Organizational social media literacy is fast becoming a source of competitive advantage. From blogs to internal discussion boards to YouTube channels - - engineering has entered an era of global conversations and knowledge sharing. Out is the company sponsored employee newsletter from the 1950's that demonstrates that your company has mastered the art of talking about itself to itself. In is an organizational culture that cultivates a new technologically linked social infrastructure that by design promotes constant interaction across physical and geographical boundaries, as well as self-organized discourse and exchange.

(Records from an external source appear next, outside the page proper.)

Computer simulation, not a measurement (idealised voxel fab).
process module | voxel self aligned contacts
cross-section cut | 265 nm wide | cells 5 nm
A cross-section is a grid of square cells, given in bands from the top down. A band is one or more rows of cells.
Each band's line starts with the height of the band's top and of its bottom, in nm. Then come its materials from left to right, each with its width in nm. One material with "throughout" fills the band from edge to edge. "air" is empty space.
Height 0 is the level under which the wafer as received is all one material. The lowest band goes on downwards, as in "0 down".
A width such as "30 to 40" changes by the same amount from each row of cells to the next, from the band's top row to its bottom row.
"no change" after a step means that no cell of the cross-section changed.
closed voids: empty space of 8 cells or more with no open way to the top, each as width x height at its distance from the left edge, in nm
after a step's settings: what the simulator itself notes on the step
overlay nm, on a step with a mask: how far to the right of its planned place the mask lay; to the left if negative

This new era of enhanced social media skills will require the engineer to play the role of leader as producer. The ability to lead and manage the development of compelling content creation will be highly valued. From the creation of video streams to blogs, effective leadership will increasingly require the kind of creative skills we know from the world of "auteur" filmmaking - - an authentic voice, imagination, and the ability to craft compelling stories and to turn them into media products that make people, clients, and customers take note and "lean forward." The engineer of today must have the technical skills to master the basics of digital-multimedia production, including how to shoot and edit videos.
In most parts of engineering, social media literacy is in its infancy. Social media provides engineering the opportunity to span functional and divisional silos. It allows for the creation of "informal organizations" and the potential of enhanced creativity, innovation, and agility. Engineers need to see social media in the correct light and recognize social media as a disruptive force that will gather strength rather than attenuate. Greater attention to social media provides an organization with the potential for greater brand equity; the ability to attract and retain better talent; more effective collaboration across internal and external boundaries; stronger alliances; and a higher degree of global colaboration.